I generally don’t agree with the sentiment that spellcasters, particularly wizards, are overpowered. To me, that’s something that’s true more on paper than in actual game-play. However, it’s undeniable that contemporary spell-design does think this way. Simply put, spells are designed to have one specific effect and no other; indeed, many spells will devote considerable space to telling you what they can’t do. That’s understandable, but ironically it takes some of the magic away from spellcasting. What’s happened to spells that have wide and creative applications?
The answer is simple: they’ve all migrated to Advanced Arcana II, by Necromancers of the Northwest.
Okay, the above sentiment is an exaggeration, but only slightly. Whereas most supplements that introduce new spells are just a hodge-podge collection of spells thrown together, Advanced Arcana II, like its predecessor volume, has several new themes to what it presents. We’ll go over these, but first let’s take a look at the book’s technical construction.

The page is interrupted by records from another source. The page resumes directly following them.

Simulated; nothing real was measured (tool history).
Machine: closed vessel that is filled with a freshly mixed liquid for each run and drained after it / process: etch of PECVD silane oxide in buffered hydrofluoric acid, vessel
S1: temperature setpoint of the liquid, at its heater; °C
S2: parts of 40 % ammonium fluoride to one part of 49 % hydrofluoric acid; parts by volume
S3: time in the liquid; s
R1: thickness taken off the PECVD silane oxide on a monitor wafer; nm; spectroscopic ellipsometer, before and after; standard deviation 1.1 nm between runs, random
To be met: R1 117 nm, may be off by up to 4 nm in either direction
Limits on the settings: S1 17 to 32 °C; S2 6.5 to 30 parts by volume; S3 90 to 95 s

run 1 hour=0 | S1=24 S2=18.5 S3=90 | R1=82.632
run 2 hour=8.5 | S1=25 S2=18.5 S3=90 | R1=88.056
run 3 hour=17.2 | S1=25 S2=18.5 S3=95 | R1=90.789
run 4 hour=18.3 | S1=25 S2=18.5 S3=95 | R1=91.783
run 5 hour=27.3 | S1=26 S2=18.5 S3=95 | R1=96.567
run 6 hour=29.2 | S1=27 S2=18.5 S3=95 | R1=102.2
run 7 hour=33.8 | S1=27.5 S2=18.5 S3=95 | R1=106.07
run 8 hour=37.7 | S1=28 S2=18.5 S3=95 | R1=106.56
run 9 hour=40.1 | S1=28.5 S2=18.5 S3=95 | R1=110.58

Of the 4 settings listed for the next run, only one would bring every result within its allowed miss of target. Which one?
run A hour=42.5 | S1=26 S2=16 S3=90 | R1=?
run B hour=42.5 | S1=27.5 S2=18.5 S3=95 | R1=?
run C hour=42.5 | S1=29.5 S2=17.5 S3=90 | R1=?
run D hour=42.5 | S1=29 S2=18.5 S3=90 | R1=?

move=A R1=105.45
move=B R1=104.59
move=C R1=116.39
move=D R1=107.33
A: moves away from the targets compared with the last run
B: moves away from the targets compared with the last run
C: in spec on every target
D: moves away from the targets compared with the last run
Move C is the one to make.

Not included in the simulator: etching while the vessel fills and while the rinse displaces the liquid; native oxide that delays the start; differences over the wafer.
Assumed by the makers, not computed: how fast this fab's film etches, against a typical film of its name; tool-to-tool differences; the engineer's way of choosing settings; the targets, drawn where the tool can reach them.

Weighing in at just over a hundred pages in length, Advanced Arcana II hits all of the checkboxes that a PDF should. It contains full, nested bookmarks. It allows for copying and pasting (I’m pleased to say that there are virtually no errors with pasting copied text here). Moreover, there’s a printer-friendly version of the book, which is always a plus. That said, the printer-friendly version eliminates the page backgrounds, removes one page of ads near the end of the book, and sets the remaining colors to grey – however, it does keep the interior illustrations, simply graying them. I’d have preferred removing the artwork altogether, something I’m presuming they didn’t do because it’d require a ne layout.
In terms of artwork, the book makes a fairly good showing for itself. All of the pages are set on a cream-colored “parchment” background, which makes it look as though the book is an actual tome. Periodic full-color illustrations break up the text, all of which are CG stock art pieces (oddly, each piece is captioned with a copyright notice for the original creator – I’d have thought it’d be enough to note them in the credits page).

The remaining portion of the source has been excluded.